The concept of privacy in the modern world is ever changing. User expectations vary widely based on age, culture, geographic location and a variety of other factors. Younger Americans sign up for new social networking services every day and share the most mundane details of their lives without a second thought.

The risks associated with wearables are similar to those of smartphones, tablets and mobile apps that collect and store personal information. However, wearables are different, according to Symantec's Haley, because of the kinds and volume of data they collect. This includes, but isn't limited to, email addresses, logins, passwords and other credentials; steps; heart-rate information; physical addresses, routes travelled and other location data; sleep habits, and height and weight details.

"It's the nature of the data that's being collected," Haley says. "This is really getting to the essence of our being. It's hard to believe people are willing to share all this stuff, especially around health."

Haley says people need to think about what could be done with their information in the future when they decide to give some random device or service permission to store data. "In five years, we'll discover it's being used in ways we couldn't have guessed. In the short term, people may not care if people know how much they weigh, but…we may not ultimately want people to have that information."

The EFF's Gillula is concerned with the digital "paper trail" all this wearable-related data collection creates and suggests that it could eventually be used against the users.

wearable privacy Wikimedia/Thinkstock

"Having more information about yourself also means that other people could potentially have a lot more information about you, too," he says. "And you may not have control over how that information gets used."

Gillula worries about how law enforcement could eventually use the data collected by fitness trackers and other wearables.

"If for some reason you were suspected of something, the government could compel a company to provide data. It's one more trail of data, and just as much as it could be used to help you, it could be used against you," Gillula says. "It's not that I'm concerned about the government maliciously going after people, but where there's a ton of data and a ton of bureaucracy, it's not that difficult for someone to get unintentionally caught up in it."

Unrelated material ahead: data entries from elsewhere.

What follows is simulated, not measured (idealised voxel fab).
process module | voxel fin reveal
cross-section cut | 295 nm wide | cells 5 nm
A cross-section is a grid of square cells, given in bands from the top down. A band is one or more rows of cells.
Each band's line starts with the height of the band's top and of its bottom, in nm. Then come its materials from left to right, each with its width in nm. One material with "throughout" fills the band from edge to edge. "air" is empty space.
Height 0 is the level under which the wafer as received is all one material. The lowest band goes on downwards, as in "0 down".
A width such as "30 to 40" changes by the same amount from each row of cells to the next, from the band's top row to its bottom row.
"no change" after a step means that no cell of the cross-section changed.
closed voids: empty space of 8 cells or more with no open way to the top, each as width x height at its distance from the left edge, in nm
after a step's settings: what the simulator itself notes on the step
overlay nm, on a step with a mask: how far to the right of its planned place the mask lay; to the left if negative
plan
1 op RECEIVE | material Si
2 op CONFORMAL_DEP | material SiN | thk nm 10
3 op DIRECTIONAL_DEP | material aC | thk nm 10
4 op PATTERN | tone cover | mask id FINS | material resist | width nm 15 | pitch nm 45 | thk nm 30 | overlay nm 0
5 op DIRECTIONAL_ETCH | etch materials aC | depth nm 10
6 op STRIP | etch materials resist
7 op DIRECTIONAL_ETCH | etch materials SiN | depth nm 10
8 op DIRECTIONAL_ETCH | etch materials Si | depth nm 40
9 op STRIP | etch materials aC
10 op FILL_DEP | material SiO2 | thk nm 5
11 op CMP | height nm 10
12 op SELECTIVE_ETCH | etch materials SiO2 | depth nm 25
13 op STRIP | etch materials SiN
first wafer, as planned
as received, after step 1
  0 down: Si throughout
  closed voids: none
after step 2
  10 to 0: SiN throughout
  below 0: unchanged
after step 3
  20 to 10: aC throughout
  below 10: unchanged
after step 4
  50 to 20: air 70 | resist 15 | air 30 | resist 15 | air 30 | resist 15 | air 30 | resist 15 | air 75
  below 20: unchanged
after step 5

There's also a notable absence of laws governing the makers or wearable gadgets and fitness trackers and restricting what they can collect and do with user data — though one N.Y. senator recently called on the FTC to investigate the data collection and sharing practices of fitness device makers and app developers.

The best place to begin protecting your privacy when using wearables is a manufacturer or provider's privacy policy. Unfortunately, most privacy policies aren't exactly consumer-friendly. (For more details on wearable-tech privacy policies, read: "How to Read (and Actually Understand) a Wearable Tech Privacy Policy.")

 "They're geared towards regulatory concerns, so they're sometimes very complicated and long," Intel's Zefo says. "For the average user, they're a little bit difficult to cut through." 

Even if you can't understand or dissect a company's privacy policy, it's a good idea to make sure they offer one. In fact, Symantec's Haley says checking to see that a policy exists is "even more important than actually reading it."

Adds Gillula: "If you look for a privacy policy and can't easily find one on a provider's website, you may want to be wary of handing over your personal data."

Of all the popular fitness apps Symantec examined in its report on the quantified self movement, more than half (52 percent) didn't offer privacy policies.

"Most companies should realize by now that it's an important thing to do," Gillula says. "If a privacy policy isn't readily available, I would definitely shy away from that. It indicates that they're not taking privacy very seriously."

Of course, not everyone thinks you need to worry about the security and privacy of your fitness data. And some people may choose not to read any privacy policies.

Florian Gschwandtner isn't worried about privacy. He's the CEO of Runtastic, which makes a number of fitness tracking devices, including the new Orbit fitness band and a connected scale called Libra, as well as a collection of fitness apps for iOS, Android, Windows Phone and BlackBerry.

Gschwandtner has been using fitness trackers for years and has experimented with many of the most popular options, but privacy has never been a concern.

"I never really cared about data [collection]. I'm happy to share it," he says. "I see both sides of it, but I see more benefits than risk. The important thing is that the end user decides what they want to do with the data and with whom they share the data."

When asked specifically about privacy policies, Gschwandtner says, "It's almost impossible for users to read and understand privacy policies. All of the [services] I use, it doesn't matter if it's Netlfix or whatever, I don't read privacy policies. I wouldn't understand it without a lawyer."

The Runtastic CEO was clear, though, that his company takes data security and privacy seriously. Whenever Runtastic collects data, it gets approval first via opt-in options. To Runtastic's credit, it makes its privacy policy easy to find — there is a link to the policy, in all capital letters, at the bottom of the company's home page.

Wearables and fitness trackers undeniably shine a new light on the challenge of securing all of the information we allow our devices to collect. It may be time to think differently about privacy and the way you use tracking device in the future – but it's not time to panic, either.

"I don't think you need to go to extremes. Take basic precautions," Haley says. "Use a good password. Don't have things [like Wi-Fi and Bluetooth] turned on if they don't need to be. Don't make [your device] personally identifiable. Don't share info on social media sites…Those are the simple things that go a long way.